Server#

The server consists of a Triton Inference Server (https://developer.nvidia.com/nvidia-triton-inference-server), the Maxine SDK model repository, and the Maxine SDK backend library.

The Triton-enabled AR and VFX SDKs use the following features in the Triton Inference Server to deliver higher throughput and multistream support.

The Maxine SDK backend library and the Maxine SDK model repository implement the Maxine feature on the Triton server. Maxine SDK model repository contains models and configuration files.
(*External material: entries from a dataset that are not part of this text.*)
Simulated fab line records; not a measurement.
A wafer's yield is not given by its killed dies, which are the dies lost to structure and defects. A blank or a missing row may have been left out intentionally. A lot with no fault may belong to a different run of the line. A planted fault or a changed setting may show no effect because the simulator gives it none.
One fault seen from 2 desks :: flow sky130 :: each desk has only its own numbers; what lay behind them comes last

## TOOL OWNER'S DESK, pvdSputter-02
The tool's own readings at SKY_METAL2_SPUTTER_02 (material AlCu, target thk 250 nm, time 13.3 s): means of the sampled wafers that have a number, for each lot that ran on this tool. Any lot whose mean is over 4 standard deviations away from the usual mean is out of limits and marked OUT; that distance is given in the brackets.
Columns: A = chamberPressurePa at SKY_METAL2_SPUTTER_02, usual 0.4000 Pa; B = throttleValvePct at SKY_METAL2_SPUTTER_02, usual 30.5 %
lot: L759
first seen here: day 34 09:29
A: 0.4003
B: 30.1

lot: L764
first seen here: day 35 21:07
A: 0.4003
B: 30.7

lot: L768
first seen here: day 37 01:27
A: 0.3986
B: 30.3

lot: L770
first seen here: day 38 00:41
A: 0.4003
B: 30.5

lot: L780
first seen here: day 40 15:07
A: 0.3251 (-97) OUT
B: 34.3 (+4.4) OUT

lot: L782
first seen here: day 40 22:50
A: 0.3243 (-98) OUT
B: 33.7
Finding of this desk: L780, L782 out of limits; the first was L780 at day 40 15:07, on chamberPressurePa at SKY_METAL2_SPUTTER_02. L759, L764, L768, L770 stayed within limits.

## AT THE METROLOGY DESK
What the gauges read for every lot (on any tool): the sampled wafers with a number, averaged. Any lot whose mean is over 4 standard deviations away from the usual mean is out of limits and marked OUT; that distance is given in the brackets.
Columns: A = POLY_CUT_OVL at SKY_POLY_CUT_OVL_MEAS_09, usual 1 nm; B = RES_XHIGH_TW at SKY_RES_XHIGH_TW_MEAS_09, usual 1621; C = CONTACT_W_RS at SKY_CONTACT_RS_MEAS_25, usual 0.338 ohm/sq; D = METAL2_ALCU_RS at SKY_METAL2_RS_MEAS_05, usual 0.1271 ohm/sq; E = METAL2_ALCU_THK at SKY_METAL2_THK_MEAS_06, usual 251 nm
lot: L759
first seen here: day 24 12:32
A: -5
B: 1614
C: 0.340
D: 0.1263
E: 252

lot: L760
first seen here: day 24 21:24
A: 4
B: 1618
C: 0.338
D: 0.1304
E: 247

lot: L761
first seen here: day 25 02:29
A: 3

The server is supplied with default configuration files, which can be used as it is. We recommended that users do not edit the tensor names, type, shape, or the sequence batching and ensemble architecture in the configuration files. However, some of the parameters in the configuration files can be modified to optimize performance and to enable or disable certain features, as discussed later. Refer to https://docs.nvidia.com/deeplearning/triton-inference-server/user-guide/docs/user_guide/model_configuration.html for more details about the Triton model configuration files.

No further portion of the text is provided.